President & CEO Beth Chappell said the speech, billed as a "reboot" for the Trump campaign, was interrupted over a dozen times, "in what we now know was an orchestrated effort designed to disrupt the meeting." Chappell's letter was sent to DEC members late Tuesday afternoon and was later forwarded to reporters by a spokesman.

"DEC meetings are private, much as a company business meeting or family event," she said. "You would not tolerate this behavior, nor did we."

Chappell said the protest materialized because a "misguided" 23-year-old man "fraudulently" bought a new membership and "invited female guests to do his dirty work, including a former Michigan state rep."

"New memberships were reviewed during the hectic few days leading up to the Trump meeting," she said. "His 20 guests could have raised a flag, but did not since he purchased the membership under the name of a reputable company."

"Turns out," she continued, "the perpetrator was let go from the firm two years ago," she said. "Important lesson learned." 

Despite the firm wag of the DEC's collective finger, the state representative in question, Rashida Tlaib, had no regrets about what transpired.

"For my friends who called concerned about my 'political future': I love you with all my heart," Tlaib wrote on Facebook. "You have worked so extremely hard on every single election, movement, and campaign that I have been involved in."

"I know my action yesterday will be used against me in a future run for office," she continued. "We saw it in my senate run regarding my actions against ‪#‎MattyMoroun‬ (blocking trucks, tearing down the illegal fence around Riverside Park). I can't change who I am. The labeling of my work will always be there. This is a historic time in our nation, and I will not sit on the sidelines because some view my methods in the fight for justice as political nuisance."
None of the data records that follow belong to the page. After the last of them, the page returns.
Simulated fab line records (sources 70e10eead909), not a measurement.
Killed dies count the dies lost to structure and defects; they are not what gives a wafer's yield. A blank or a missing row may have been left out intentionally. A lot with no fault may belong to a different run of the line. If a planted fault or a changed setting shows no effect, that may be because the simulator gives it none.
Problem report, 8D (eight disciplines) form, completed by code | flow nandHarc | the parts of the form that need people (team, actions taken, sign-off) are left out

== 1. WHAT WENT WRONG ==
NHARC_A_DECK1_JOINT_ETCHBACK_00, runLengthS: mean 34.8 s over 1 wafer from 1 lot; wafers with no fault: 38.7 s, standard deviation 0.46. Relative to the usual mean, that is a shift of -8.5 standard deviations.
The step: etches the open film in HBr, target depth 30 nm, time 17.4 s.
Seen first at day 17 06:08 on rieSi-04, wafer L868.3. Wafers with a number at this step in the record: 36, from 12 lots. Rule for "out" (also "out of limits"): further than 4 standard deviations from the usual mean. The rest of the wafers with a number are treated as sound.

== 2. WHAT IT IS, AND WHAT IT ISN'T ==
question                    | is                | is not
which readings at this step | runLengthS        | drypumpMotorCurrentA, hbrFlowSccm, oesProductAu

The speech clearly rattled the DEC. Chappell praised law enforcement from the U.S. Secret Service, Detroit Police Department, and Cobo security guards for their "masterful" ability to "swiftly and efficiently remove the trouble-makers." 

"DEC members and guests made sure their applause drowned out the unacceptable interruptions," Chappell said of the interruptions of the candidate who, on Tuesday, appeared to joke about someone possibly shooting his opponent, or, in the future, her judicial picks. "Many thanks to all for not tolerating their offensive behavior. You rock!!"

Chappell said the DEC apologized to the Trump campaign and "are taking steps to ensure this does not happen again." Free speech is great, she said, and people have the right to protest — just not inside a DEC meeting.

"This is not reflective of our Club or our City," she said. 

Based on Trump's remarks Tuesday, it's unclear exactly what he thought "Second Amendment people" could do, but, to many observers, it was a call for his opponent to be assassinated. 

As Vanity Fair noted, Trump's senior communications adviser, Jason Miller, didn't clarify much in a statement following Trump's Tuesday speech. 

“It’s called the power of unification — 2nd Amendment people have amazing spirit and are tremendously unified, which gives them great power,” Miller said. “And this year, they will be voting in record numbers, and it won’t be for Hillary Clinton, it will be for Donald Trump.”

A spokesperson for the DEC declined to comment on Trump's remarks from Tuesday. 

The economic club is known to host presidential candidates during election years, and Chappell said: "Among the other luminaries at the DEC podium, we hope Secretary Clinton will accept our open invitation before the November election." 

Ryan Felton

Ryan Felton was born in 1990 and spent the majority of his childhood growing up in Livonia. In 2009, after a short stint at Eastern Michigan University, he moved to Detroit where he has remained ever since. After graduating from Wayne State University’s journalism program, he went on to work as a staff writer...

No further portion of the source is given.